Thoughts on Virtual Memory

Burton Rosenberg
Created: October 2005
Last revision: October 2006

Physcial versus Logical Memory: Virtual memory is the idea that there will be an arbitrary mapping between logical addresses, addresses which the programming, compiler and loader/linker see and physical addresses. It makes physical memory more of a general resource to be applied, and breaks the connection to the incidentals of physical memory layout. But it is true, and this weakens the more abstract explanation of virtual memory, that physical memory as an array of bytes is exactly the model of logical memory.

Linear versus Logical Memory: Memory is mapped in convient blocks called pages when referencing linear memory and page frames when referencing physical memory. Note that the words linear and logical memory are easily confused. Logical memory might be segmented, that is, memory bytes might be addresses as a pair (T,A), where T is a tag and A an address. However, the distinction falls a bit false in current usage. Each process has its own virtual space, so what is termed linear is really logical where the tag is the process identifier, or more generally, whatever abstraction encloses a consistent memory space. A true linear space would place all process memory into one gynormous stretch.

Demand Paging: Virtual memory refers to the idea of this mapping. Paging, and in particular demand paging, refers to the maintanece of the mapping. Demand paging says that a page will be mapped through to a page frame only if and when that page is accessed. There are exceptions, as always. Often a code page will read-ahead successive pages on the hopes that a wholesale purchase of page frames and bulk read of disk will payoff on the prediction that the feched and mapped pages will be soon used.

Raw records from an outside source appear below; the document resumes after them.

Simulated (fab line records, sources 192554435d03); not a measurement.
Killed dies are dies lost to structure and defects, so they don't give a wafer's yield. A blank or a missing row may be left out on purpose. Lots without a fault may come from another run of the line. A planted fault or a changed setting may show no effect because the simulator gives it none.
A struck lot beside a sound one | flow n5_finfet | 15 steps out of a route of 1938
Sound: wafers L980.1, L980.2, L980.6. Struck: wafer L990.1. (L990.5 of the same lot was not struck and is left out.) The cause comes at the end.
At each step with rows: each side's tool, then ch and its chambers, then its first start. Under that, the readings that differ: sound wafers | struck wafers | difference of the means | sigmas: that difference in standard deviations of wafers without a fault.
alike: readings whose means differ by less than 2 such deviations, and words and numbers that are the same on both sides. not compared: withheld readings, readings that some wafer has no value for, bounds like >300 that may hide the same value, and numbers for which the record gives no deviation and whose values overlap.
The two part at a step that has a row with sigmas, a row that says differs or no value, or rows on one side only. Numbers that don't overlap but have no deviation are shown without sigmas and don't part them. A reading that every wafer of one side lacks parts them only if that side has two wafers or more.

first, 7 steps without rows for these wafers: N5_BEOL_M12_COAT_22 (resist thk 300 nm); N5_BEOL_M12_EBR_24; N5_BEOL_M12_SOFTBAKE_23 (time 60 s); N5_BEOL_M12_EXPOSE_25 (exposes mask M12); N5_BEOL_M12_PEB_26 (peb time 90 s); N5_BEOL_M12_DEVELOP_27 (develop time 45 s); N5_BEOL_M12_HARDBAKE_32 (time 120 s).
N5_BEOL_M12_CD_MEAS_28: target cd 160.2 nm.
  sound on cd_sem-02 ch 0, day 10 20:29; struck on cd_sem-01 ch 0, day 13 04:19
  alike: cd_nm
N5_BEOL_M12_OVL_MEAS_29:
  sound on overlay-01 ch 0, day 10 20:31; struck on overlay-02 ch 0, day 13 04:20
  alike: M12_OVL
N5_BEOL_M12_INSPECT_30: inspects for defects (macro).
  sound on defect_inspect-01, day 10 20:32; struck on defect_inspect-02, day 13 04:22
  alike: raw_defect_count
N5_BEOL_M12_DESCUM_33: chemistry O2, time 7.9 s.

Memory Hierarchy: Although demand paging will get you up and running faster, and might allow you to run a program which otherwise would seem to require too much memory (the programmer wrote code which is never executed, maybe it deals with impossible error conditions) the strongest motivation for demand paging is to conserve page frames. Memory is consider to be a hierarchy of ever slower, ever larger technologies: from fast on-chip cache, through main memory, to the slow backing store of disk. From this point of view, Virtual Memory is something different - it is a manner to allocate varying qualities of resource to achieve the best result. The actual bit of code that is running is moved from the disk, where it spends its quiet moments unmolested, into main memory, where it can be quickly accessed during execution. Even this is not enough since chunks of main memory get shoveled into on-chip cache, and the actual burning tip of the instruction pointer is always feching from this faster memory.

Page Eviction: This being the case, the question of un-mapping pages becomes important. The simplest practicality is that if pages are never unmapped, we will run out of physical memory. More subtlely, if we unmap the right pages at the right time we will have a better computer as the resource of fast main memory (versus slower disk) is more wisely allocated. In considering this unmapping, we distinguish two scenarios: clean pages and dirty pages.

Swap space (backing store): Clean pages have never been written to, at least not since they were copied from disk at the time of mapping. Dirty pages have been written to. Dirty pages are more difficult to evict. Their contents must be written back out to disk (a.k.a. backing store) before the frame can be reused. Code pages, the program, are not necessarily clean. Code is often written so that a bit of linking occurs at run time. In which case, the disk image of the code isn't complete, it cannot be run. Also, there is self-modifying code. So code will be paged in (the word for creating a mapping and copying the content into the frame) and paged out to a backing store which contains the modified code (e.g. with resolved symbol reference). It will probably never again need a page out.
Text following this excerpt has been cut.